[Math] Chi square goodness-of-fit test for Uniform distribution using Matlab

Question

I need to test random numbers generators in 1, 2 and 3 dimensions. Criteria of test is that generated numbers are from uniform distribution. I am doing this using Matlab. I'm told to use Chi-2 test statistic $$\chi^2=\sum^B_{i=1}\frac{(expected(i)-observed(i))^2}{expected(i)}$$
where $B$ is number of bins, $expected(i)=\frac{N}{B}$ for all $i$ is expected number of elements in $i_{th}$ bin and $N$ is number of generated numbers.

What I have done is that I generated

• $N\times 1$ matrix of random numbers for $1D$
• $N\times 2$ matrix of random numbers for $2D$
• $N\times 3$ matrix of random numbers for $3D$

Then, I set a number of bins (B) for each component of matrix elements and I created zero matrices of sizes

• $1\times B$ for $1D$
• $B\times B$ for $2D$
• $B\times B\times B$ for $3D$

and, using loops, I counted how many generated numbers are in which bin and those were, actually, values $observed(i)$.
At this point I am able to calculate $\chi^2$ test statistic for all 3 dimensions.

I know how to read $\chi^2$ table but I don't know how to check significance using Matlab. I'm also not sure about degrees of freedom, but I think it's $B-1$ for $1D$, $BB-1$ for $2D$ and $BBB-1$ for $3D$ since we don't have to estimate any parameter for uniform distribution. I would appreciate some help. Thanks!

Answer 1

Just to expend on it and give the all the code.

Setting parameters

N=100; % sample size
a=0; % lower boundary
b=1; % higher boundary

Sample N uniformly distributed values between a and b. And in the second line add some bais to make it not uniform if you want to test the code.

x=unifrnd(a,b,N,1);
%x(x<.9) = rand(sum(x<.9),1);

Using chi2gof

As described here, with chi2gof, you can't use the 'cdf of the hypothesized distribution' and need to specified the bins, the edges and the expected values.
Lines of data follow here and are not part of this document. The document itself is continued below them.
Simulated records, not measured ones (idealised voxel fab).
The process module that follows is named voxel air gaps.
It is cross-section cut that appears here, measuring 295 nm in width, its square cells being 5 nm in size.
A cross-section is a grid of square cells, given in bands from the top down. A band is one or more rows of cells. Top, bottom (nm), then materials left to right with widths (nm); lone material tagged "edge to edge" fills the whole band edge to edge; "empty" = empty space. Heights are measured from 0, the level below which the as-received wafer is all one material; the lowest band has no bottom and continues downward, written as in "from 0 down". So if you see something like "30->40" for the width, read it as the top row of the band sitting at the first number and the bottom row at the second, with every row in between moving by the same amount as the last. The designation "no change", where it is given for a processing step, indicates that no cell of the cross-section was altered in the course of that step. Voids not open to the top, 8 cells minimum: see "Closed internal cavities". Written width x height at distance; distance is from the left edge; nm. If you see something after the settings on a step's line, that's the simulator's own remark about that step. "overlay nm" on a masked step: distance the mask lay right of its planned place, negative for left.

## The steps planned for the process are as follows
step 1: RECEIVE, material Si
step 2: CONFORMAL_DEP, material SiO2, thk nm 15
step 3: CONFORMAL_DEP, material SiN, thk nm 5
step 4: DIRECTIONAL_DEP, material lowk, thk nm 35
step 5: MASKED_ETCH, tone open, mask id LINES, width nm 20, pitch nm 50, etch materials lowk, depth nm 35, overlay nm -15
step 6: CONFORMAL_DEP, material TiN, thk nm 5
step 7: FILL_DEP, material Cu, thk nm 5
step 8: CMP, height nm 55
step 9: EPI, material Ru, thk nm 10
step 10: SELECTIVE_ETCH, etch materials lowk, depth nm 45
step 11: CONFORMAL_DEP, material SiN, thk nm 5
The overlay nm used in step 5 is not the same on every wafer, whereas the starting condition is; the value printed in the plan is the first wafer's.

nbins = 10; % number of bin
edges = linspace(a,b,nbins+1); % edges of the bins
E = N/nbins*ones(nbins,1); % expected value (equal for uniform dist)

[h,p,stats] = chi2gof(x,'Expected',E,'Edges',edges)

Using chi2cdf

With this function you need to supply the chi-squared test statistic, $\displaystyle \chi ^{2}$ which can be computed with the function histogramm:

h = histogram(x,edges);
chi = sum((h.Values - N/nbins).^2 / (N/nbins));
k = nbins-1; % degree of freedom
chi2cdf(chi, k)

Note, that if you don't use the edges to compute the number of value per bins, histogramm will choose them from the lower value to the highest and therefore the final score will be different than with chi2gof

Quick Theory recall

Just to recall how to interpret the final value, few definition:

• The null hypothesis ($H_0$) is that the data x are coming from a uniform distribution.
• Pearson's chi-squared test is testing if you can safely reject the null hypothesis, i.e. "Can I say that x is not a coming from a uniform distribution ? "
• Pearson's cumulative test statistic $\displaystyle \chi ^{2}$ is a measure of the error between observations and expected value $$\displaystyle \chi ^{2} = \sum_{i=1}^N \frac{(O_i-E_i)^2}{E_i}$$
• Chi-squared distribution is the distribution that the Pearson's cumulative test statistic $\displaystyle \chi ^{2}$ would follow according $H_0$ (i.e. if the observation are coming from a uniform distribution)
• The p-value is the probability of obtaining a worst result than what was observation, when the null hypothesis is true. That is, the probability that, if we randomly draw a dataset y in a uniform distribution, the error (or Pearson's cumulative test) will be equal of higher than the actual observation x (=worst case).
• So, we can reject $H_0$ if p is lower than a significant level $\alpha$. That is, for small value of p, we can safely say that x is not coming from a uniform distribution.